How Mentors Support Mental Health and Well-Being

May 26th, 2020
Posted In: Campaigns

By: Anabel Hernandez

2019-2020 Youth Advocate for Mentoring

As much as I’d like to say that it’s easy working with youth, it would discredit the growth, commitment and passion that it takes to accurately serve them. After working four years at a nonprofit youth-serving organization, I was able to understand what it takes to be there for them and all the hard work and devotion my mentors had in supporting me growing up. However, there were times where as much as I felt their support, I often felt alone in dealing with the struggles of my upbringing. The youth that I had the privilege of working with reminded me of myself growing up. They were trying to fill the gaps of their parents’ care, often acting as a parent themselves in looking over their younger siblings while navigating through the stages of childhood and learning the responsibilities of adulthood. It made me realize that for all the youth I was serving, I had to be the person I wish I had growing up.

As a child, I didn’t realize how traumatic it was to live with a parent who had substance abuse problems. I didn’t know that I was internalizing this behavior as a direct reflection of their parenting or who they were as a person. Instead, I bottled these emotions and thoughts throughout my childhood only to be reopened for healing by the people around me who I was fortunate enough to call mentors. So, when I would talk with the youth that I was working with and learned that their stories were similar or far worse than mine, I knew that I had the responsibility of being there for them in whichever capacity that looked like for them. 
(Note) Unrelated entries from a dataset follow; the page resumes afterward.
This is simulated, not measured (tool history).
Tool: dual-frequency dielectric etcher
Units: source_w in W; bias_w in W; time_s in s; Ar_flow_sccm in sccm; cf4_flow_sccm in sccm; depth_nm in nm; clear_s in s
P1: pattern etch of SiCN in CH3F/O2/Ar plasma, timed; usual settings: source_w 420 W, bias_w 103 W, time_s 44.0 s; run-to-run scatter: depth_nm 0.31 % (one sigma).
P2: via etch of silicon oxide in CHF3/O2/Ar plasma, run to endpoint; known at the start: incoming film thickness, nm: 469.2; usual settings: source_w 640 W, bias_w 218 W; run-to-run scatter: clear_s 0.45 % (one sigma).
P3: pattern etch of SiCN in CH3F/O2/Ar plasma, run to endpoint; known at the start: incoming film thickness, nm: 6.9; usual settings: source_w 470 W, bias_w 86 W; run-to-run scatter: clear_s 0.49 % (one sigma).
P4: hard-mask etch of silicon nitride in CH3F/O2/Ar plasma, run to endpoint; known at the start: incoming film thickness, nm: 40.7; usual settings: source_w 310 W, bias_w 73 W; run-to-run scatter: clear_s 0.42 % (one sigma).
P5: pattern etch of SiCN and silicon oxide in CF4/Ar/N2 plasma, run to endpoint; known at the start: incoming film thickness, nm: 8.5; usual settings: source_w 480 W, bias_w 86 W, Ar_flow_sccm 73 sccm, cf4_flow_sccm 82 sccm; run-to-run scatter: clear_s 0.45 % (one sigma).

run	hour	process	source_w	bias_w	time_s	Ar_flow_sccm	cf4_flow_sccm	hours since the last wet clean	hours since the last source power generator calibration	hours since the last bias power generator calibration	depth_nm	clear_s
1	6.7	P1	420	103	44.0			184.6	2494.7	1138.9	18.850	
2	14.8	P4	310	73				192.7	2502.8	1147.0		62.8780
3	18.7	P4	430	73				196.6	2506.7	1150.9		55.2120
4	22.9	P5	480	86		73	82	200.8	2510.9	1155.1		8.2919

Now as an adult, I’m able to identify the effects that nontraditional upbringings can have and how emotional trauma can hinder their mental health. When youth are at a disadvantage in properly receiving treatment and care, that’s when they are at most in need of a mentor. As I’ve moved on from my work in the nonprofit sector to working for a local government office, I’m exploring different avenues in how to advocate for those youth in need. I wish I was able to do more and reach out to all of those who are trying to make sense of what’s going on in their head and the world around them. In these unprecedented times that we are living in, now more than ever do I believe in the need for mentors. With this in mind, no matter what experience you’ve gone through or however much you think you’ve failed, you too can play your role as a mentor and be the person you wish you had growing up.